Deutsche Bank AG is preparing to start eliminating hundreds of jobs in its global equity division, the first major cuts in a broader restructuring after the collapse of merger talks with rival Commerzbank AG.
The German lender is finalizing a plan to cuts jobs in equities trading and research, as well as in derivatives trading, the people said, asking not to be identified as the matter is private. The bank will likely start informing staff — including in the U.S. and Asia — as early as next week, they said.
The cuts mark Chief Executive Officer Christian Sewing’s most decisive steps since breaking off merger talks with Commerzbank in April and add to the 25% reduction in equities-trading headcount he enacted after taking over more last year. The bank has about 1,000 employees in equities, not counting research and support roles, and may cut as many as 20,000 jobs over the coming year and beyond across the firm, the Wall Street Journal reported on Friday.
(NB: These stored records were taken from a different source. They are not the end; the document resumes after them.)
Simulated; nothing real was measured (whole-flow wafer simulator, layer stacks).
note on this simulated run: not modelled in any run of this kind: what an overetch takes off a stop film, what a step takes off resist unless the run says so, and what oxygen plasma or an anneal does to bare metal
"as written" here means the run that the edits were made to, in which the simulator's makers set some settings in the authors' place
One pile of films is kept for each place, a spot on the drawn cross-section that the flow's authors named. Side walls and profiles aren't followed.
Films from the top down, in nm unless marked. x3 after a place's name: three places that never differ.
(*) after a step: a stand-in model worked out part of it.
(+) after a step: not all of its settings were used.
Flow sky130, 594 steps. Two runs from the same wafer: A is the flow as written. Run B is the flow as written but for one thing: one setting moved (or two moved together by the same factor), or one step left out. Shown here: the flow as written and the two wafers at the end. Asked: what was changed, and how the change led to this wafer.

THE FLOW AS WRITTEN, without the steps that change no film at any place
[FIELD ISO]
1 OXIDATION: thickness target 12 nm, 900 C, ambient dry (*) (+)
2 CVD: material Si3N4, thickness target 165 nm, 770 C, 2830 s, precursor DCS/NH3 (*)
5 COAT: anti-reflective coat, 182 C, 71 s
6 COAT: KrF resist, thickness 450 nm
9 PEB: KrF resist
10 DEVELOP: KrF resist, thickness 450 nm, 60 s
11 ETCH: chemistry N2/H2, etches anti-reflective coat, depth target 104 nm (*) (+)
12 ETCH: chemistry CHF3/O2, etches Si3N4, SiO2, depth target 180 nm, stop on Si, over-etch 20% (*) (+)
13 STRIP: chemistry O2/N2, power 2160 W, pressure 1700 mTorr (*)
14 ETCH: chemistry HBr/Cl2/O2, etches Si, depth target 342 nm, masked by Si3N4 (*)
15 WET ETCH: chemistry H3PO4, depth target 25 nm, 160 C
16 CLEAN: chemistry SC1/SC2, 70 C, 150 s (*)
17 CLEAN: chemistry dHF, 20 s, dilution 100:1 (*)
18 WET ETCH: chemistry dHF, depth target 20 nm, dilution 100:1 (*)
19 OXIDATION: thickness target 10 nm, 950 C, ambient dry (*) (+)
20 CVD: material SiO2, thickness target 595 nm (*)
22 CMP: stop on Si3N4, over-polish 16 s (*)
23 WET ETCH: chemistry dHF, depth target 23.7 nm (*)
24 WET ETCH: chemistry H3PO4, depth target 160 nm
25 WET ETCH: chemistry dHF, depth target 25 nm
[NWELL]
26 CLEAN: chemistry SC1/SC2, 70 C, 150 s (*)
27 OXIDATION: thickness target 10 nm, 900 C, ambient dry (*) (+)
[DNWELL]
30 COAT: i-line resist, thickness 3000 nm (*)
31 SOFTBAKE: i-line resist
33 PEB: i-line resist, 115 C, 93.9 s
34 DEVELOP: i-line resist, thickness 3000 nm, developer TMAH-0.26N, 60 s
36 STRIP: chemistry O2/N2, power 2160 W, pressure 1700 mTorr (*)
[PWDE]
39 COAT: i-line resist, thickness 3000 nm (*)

A spokesman for Deutsche Bank declined to comment. The shares rose as much as 4.9% on Friday, after the lender had passed the Federal Reserves annual stress tests, and were trading 3.6% higher as of 4:58 p.m. in Frankfurt.
Sewing told investors late last month that he’s targeting a round of “tough cutbacks” to the investment banking division after a long series of previous turnaround plans failed to deliver. In addition to deep cuts to the equities business, the bank is also working on a restructuring plan that will see the bank create a non-core unit designed to house unwanted assets for wind-down or sale, people familiar with the matter have said earlier.